LASER LISA: NASA like to track their Lunar Reconnaissance Orbiter with a laser. Recently though they used the laser to try something new:
sending a picture of the Mona Lisa to the LRO. The orbiting craft then verified the image by returning it via the radio telemetry system. The image was sent using discrete laser pulses precisely timed to indicate brightness. Algorithms used in CDs and DVDs were also applied to clean up the image and compensate for errors. It wasn't just an art project though — the technique could be used for high-speed communication in future. What's old is new again.
A BEAM IN THE EYE: If you're demolishing a skyscraper you don't have to just whack it down in a cloud of dust and rubble. In Tokyo one construction company is using giant jacks and electricity-generating cranes to dismantle a high-rise tower, floor by floor. First everything's removed from the inside. Then beams and concrete are removed, working from the top down, and material is recycled and reused where possible. Temporary columns hold up the roof while work proceeds. As cranes lower material to the ground they create electricity that's used for other parts of the process. The system reduces noise and dust too. Those implosions from blowing up buildings are pretty spectacular though.
THE WINDS OF JAPAN: Japan aims to build 143 wind turbines on platforms 16 Km off the coast of Fukushima to generate 1 gigawatt of power. The turbines will be built on buoyant steel frames, stabilised with ballast and anchored to the continental shelf 200 metres below.

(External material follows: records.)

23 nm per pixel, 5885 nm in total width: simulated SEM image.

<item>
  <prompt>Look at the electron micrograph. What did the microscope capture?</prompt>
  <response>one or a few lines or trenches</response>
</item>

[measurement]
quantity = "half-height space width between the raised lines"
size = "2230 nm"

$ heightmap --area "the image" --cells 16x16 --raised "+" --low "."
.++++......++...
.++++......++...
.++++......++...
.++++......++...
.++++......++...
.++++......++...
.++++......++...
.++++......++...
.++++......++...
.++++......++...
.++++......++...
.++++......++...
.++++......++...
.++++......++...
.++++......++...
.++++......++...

Project planners say there will be no negative impact on fish, and that all possible extreme hazards, such as earthquakes and typhoons have been accounted for in the design. Expect the unexpected.
LIQUID BOUNCERS: A team at the University of Michigan has created a superomniphobic coating that repels almost all liquids. Other similar coatings may repel many liquids, but those with very low surface tension, such as oils, alcohols, organic acids, organic bases and solvents, still stick. With this new coating everything except chlorofluorocarbons was repelled. Obvious applications include clothing, while the coating could also be used in paint on ships' hulls to reduce drag. Unless dirt bounces off too, washing the clothes could be a problem. Or would they come out of the washing machine already dry?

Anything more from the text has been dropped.